Poised most closely is Hull at 208 and I.K. Kim at 210. Of the three, Tseng is the longest hitter but all three -- and perhaps even someone lurking farther back -- could take advantage of the scoring opportunities coming in.
No. 15 is 499 yards and usually plays into the prevailing wind while the 516-yard 17th and the 472-yard 18th both usually playing downwind. All can be reached in two shots with long hitters like Tseng hitting mid-irons or even short irons into the last two holes. The 16th is only 358 yards and offers up its own birdie opportunities.
"You can reach 17 and 18 [in two shots] when they are downwind and 15 when it is not too blowy," Hull said. "Yeah, if you are not making birdies on the par-5s you feel like you are losing ground out there. You have to take advantage of the par-5s."
In Saturday's third round, Morgan Pressel played the closing quartet four-under par in shooting a 65 that got her to three-under par 213, and she is far from being one of the long hitters in the field. And in 2005, the last time the Women's British was played at Birkdale, all four of those holes averaged under par for the week.
Later on Saturday, when players had the rare luxury of competing under occasional sun and pesky but not ornery breezes, several players took advantage of the friendly homestretch. Hull played the last five holes five under in shooting a 66. I.K. Kim eagled No. 18 for a 68 and Christina Kim finished birdie-eagle to get in at 212. Brittany Lincicome finished birdie-birdie to get in the house at 211.
Tseng waltzed home four-under par over the last six holes after opening with 12 consecutive pars. Tseng, and Hull will be the final twosome and here is some history. When Hull won the 2008 CN Canadian Women's Open, Tseng had four-stroke lead over Se Ri Pak and was six ahead of Hull. But Tseng was 19 then, and that was two major championships ago.

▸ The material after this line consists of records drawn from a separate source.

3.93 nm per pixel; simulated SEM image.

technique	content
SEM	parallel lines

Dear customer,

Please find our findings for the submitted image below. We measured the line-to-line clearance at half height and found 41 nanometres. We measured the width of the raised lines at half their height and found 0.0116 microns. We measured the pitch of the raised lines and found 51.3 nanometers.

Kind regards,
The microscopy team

On Saturday, after a chat with VISON54 gurus Lynn Marriott and Pia Nilsson, the architects of the approach to the game that worked so well for Annika Sorenstam, Tseng silenced her doubts by singing songs in Taiwanese to herself anytime negative thoughts crept into her mind.
"I figure, if it works that is good and if it doesn't, so what?" Tseng said. For 54 holes it has worked. On Sunday come the final exam, with the true test likley coming on those last four holes.